When someone close to us dies we are profoundly impacted.  Our emotions are in riot and things surface that we didn’t and couldn’t anticipate.  We react differently.  We all grieve, that’s humanity at work, but we grieve differently, too.


Some are inconsolable and open about it.

Some are private, grieve quietly, alone.


Some open their hearts to comfort and consoling from anyone.

Others close themselves off, share nothing and accept nothing from anyone.


Some celebrate the end of pain and suffering, going home to Heaven where there is no more grief and/or sorrow.

Some mourn to the depths of their souls, devastated and despondent.


At funerals, it isn’t uncommon to hear laughter.  To some the sound is a reassuring, soothing balm. It’s life affirming.  To others it’s an arrogant sign of disrespect, an inappropriate abomination.  And still to others it is a normal, if unfortunate, nervous reaction to intense stress.


Which raises the point:  Do all of your characters react the same in these situations?  Or do they react differently, based on influencing factors?


What influencing factors?


There are many, but a few dominate ones are:

.                1. The way they were raised.  Under duress, we revert to the familiar.  If we associate wailing and demonstrative displays of emotion with death, then we’re apt to react in that manner–or, if that’s not in keeping with our individual personality, to still consider it normal because it is familiar.

.                2. Their belief system.  Some people and cultures cry at births and celebrate deaths.  Others are the opposite.  Many both celebrate and mourn deaths.  Celebrate for the individual who has gone home and mourn the absence of their presence in the lives of those left behind.

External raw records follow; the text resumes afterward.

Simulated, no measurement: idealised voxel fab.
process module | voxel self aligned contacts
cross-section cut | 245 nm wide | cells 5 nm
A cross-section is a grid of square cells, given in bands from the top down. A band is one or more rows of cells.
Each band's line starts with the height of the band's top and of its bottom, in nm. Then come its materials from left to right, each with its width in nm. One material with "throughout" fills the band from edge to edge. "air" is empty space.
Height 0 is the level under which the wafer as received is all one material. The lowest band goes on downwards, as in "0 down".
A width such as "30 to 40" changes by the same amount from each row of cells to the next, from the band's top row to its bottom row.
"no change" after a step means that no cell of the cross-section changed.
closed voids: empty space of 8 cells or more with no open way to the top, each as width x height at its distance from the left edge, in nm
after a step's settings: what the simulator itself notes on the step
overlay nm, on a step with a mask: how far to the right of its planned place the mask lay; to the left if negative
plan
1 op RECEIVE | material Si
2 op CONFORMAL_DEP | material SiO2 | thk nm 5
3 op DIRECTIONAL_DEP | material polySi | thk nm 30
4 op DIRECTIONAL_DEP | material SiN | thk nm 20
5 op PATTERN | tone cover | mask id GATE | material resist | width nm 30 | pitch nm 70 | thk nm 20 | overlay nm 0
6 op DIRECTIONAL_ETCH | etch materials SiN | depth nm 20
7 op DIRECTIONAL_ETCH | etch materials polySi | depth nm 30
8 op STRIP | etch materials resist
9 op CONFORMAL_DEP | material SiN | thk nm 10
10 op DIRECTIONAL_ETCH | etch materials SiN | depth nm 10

.                3. The relationships between the characters and the deceased.  Obviously, the closer the bond, the more intense the reaction, whatever that reaction might be.

In my mind, those are the three major influencing factors.  There are a multitude of minor ones, such as:  whether or not the death was expected.  If it involved a long drawn-out illness, there’s an element of relief that the suffering for someone beloved has ended.  It if was sudden, without warning, there’s shock and a period of being stunned to endure.

Our emotional reactions tend to drive us during times of intense stress.  And that reaction differs greatly according to circumstance.  If someone we love is murdered, outrage is part of our reaction.  Anger that burns deep.  If someone we love stumbles down a flight of stairs, shock is at work in us.  If someone we love dies a natural death, our reaction is far different.

Circumstance drives the emotion, and awakens certain aspects of itself inside us.  We will miss that person.  We think about our history with them, our common bonds and interests.  We might feel lost or hopeless or helpless.  We might feel confused or betrayed at being left.   It all depends on us; where we came from, where we are, and how we cope.  What we believe or don’t believe, what happened, and whether or not in the grand scheme of things we can make it make sense to us.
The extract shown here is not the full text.